Final answer:
To find the profit maximizing quantity for Doggies Paradise Inc., we calculate total revenue, marginal revenue, total cost, and marginal cost for each output level, and identify where marginal revenue equals marginal cost.
Step-by-step explanation:
The question asks us to calculate the total revenue, marginal revenue, total cost, and marginal cost for a perfectly competitive firm, Doggies Paradise Inc., selling winter coats for dogs at different levels of output. In addition, we are to sketch curves for total revenue and total cost, and marginal revenue and marginal cost to determine the profit maximizing quantity. For a perfectly competitive firm, the price per unit is equivalent to the marginal revenue. Since Doggies Paradise Inc. sells dog coats for $72 each, this is also the marginal revenue for each additional unit sold. Marginal cost is calculated at each additional unit by the change in total variable cost.
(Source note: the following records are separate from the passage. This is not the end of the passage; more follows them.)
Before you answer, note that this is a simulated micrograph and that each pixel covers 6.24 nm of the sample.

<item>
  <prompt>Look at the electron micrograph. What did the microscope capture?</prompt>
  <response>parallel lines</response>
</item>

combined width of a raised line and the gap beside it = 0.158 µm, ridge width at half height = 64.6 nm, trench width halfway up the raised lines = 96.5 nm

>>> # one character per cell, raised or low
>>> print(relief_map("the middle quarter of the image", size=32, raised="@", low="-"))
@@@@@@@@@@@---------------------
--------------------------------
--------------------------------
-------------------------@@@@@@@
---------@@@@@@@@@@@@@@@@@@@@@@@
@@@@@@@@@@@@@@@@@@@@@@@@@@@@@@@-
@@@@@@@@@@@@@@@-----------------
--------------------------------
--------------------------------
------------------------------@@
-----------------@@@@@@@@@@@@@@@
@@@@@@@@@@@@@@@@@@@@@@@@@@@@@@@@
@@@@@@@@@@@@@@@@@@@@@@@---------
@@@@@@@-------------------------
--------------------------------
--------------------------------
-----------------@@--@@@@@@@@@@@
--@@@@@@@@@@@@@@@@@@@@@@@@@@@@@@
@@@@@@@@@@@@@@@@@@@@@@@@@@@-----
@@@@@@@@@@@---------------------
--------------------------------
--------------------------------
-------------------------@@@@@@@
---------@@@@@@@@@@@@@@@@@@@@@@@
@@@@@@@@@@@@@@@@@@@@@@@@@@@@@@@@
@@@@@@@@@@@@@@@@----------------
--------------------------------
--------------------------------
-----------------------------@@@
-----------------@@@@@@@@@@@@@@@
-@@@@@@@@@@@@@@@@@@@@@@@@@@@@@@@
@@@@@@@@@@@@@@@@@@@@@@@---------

Here's an example table (the actual calculations are not included, just the setup):
- Output (Units)
- Total Revenue ($)
- Marginal Revenue ($)
- Total Variable Cost ($)
- Total Cost ($)
- Marginal Cost ($)
Total Revenue is calculated by multiplying the number of units sold by the selling price (Output * $72). The Total Cost is the sum of Fixed Costs ($100) and Total Variable Cost for the respective output level. Marginal Cost is determined for each additional unit by the increase in Total Variable Cost as output increases.
To find the profit maximizing quantity, we look for the output level where Marginal Revenue equals Marginal Cost, as producing beyond this point would not increase profits. Graphically, this is the intersection point between the Marginal Revenue and Marginal Cost curves.